Open Access News

News from the open access movement


Thursday, February 08, 2007

e-Infrastructure and OA in the UK

Developing the UKs e-infrastructure for science and innovation, a report of the e-Infrastructure Working Group of the UK Office of Science and Innovation (OSI), February 8, 2007.  (Thanks to Clifford Lynch.)  Excerpt:

...Appropriate strategic and fiscal policies are needed to encourage and reward the sharing of research outputs and use of the shared e-infrastructure, including an acceptance of the open access policies currently being developed by the UK Research Councils and others. Greater recognition and appropriate reward structures are also needed in the acquisition and making available of research data. It is vital that digital preservation becomes an integral part of academic life and that researchers are equipped with the necessary skills to embed preservation methods and processes into the workflow of their organisations....

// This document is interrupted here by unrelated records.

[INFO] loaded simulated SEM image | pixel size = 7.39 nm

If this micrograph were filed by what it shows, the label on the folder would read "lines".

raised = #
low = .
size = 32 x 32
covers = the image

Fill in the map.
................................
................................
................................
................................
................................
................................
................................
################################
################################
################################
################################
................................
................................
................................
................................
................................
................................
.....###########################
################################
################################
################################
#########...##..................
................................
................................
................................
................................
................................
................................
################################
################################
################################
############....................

Key recommendations [on technology development for data and information creation]...

5.  Interoperating distributed data repositories for depositing and accessing data to appear to the user as if it were provided by a single seamless repository....

Key recommendations [on integrating e-research with physical research]...

3. Developments in open access and data citation. The research culture must evolve to provide a system of academic review and credit for use and citation of all forms of research outputs and data, as well as publications, negative as well as positive results, licences, patents, software etc....

Key recommendations [on a national information infrastructure]...

4. Federated institutional repositories based in universities and colleges....

Comment.  It's important that the OSI Working Group report endorses the OA mandate adopted by the RCUK.  OSI is a branch of the UK Department of Trade and Industry (DTI), which has opposed an OA mandate for the UK.  Of course there's room for slippage between the OSI e-Infrastructure Working Group and OSI itself, and again between OSI and DTI.  But at least now there's a home-grown endorsement of the RCUK policy within a DTI office.